Lent: A journey to the heart of faith

Lent: A journey to the heart of faith

Yme Woensdregt

Yme Woensdregt

On Wednesday, the church entered the season of Lent. We mark that day as Ash Wednesday, because we mark our foreheads with the sign of the cross in ashes.

Lent is a 40–day–long season. Forty is one of those important symbolic numbers in the Bible. In the flood, it rained for 40 days and nights. Israel wandered 40 years in the wilderness before entering the promised land. Moses fasted 40 days before receiving the Ten Commandments on Mount Sinai. Jesus spent 40 days fasting in the wilderness, preparing for his ministry. The symbolic value of 40 is that it marks a long time … long enough to accomplish the purpose of the event. Forty days is long enough to accomplish the work of Lent.

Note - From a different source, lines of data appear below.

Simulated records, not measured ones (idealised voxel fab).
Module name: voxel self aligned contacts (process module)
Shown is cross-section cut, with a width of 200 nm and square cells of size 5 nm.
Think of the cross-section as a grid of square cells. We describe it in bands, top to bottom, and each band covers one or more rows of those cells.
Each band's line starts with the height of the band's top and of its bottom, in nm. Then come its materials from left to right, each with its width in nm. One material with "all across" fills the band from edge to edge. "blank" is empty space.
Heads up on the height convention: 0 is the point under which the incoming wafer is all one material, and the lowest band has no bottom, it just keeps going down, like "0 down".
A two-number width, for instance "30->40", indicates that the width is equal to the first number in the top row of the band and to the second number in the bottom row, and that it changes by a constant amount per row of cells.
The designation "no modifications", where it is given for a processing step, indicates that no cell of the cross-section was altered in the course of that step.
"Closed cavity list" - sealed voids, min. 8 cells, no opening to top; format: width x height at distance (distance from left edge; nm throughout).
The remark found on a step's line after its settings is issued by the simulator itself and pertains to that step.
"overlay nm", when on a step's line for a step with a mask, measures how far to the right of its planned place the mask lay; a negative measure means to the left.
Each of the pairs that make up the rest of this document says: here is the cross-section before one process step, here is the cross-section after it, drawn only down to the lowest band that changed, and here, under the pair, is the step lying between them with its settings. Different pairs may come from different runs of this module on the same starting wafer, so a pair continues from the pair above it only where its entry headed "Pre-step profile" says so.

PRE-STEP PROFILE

However, if you were to count the days on a calendar, you’d find that there are actually 46 days in Lent from Ash Wednesday to Holy Saturday, the day before Easter. That’s because the church doesn’t count the Sundays that fall in this season as part of the 40 days. The church has always understood Sunday to be the day of resurrection. Sunday is not a day of mourning and repentance. Sunday is intended to be a day of feasting and celebration, a day of being nourished with God’s goodness.

When Lent was first celebrated, the intention was that the faithful would use the weekdays for repentance and fasting. It was intended to be a daily walk with God, journeying more deeply to the heart of our faith. On Sundays, people would be given a break from their daily penitential walk. Sunday was a day celebrate God’s goodness, to rest in the warmth of God’s grace, and to feast on God’s abundance.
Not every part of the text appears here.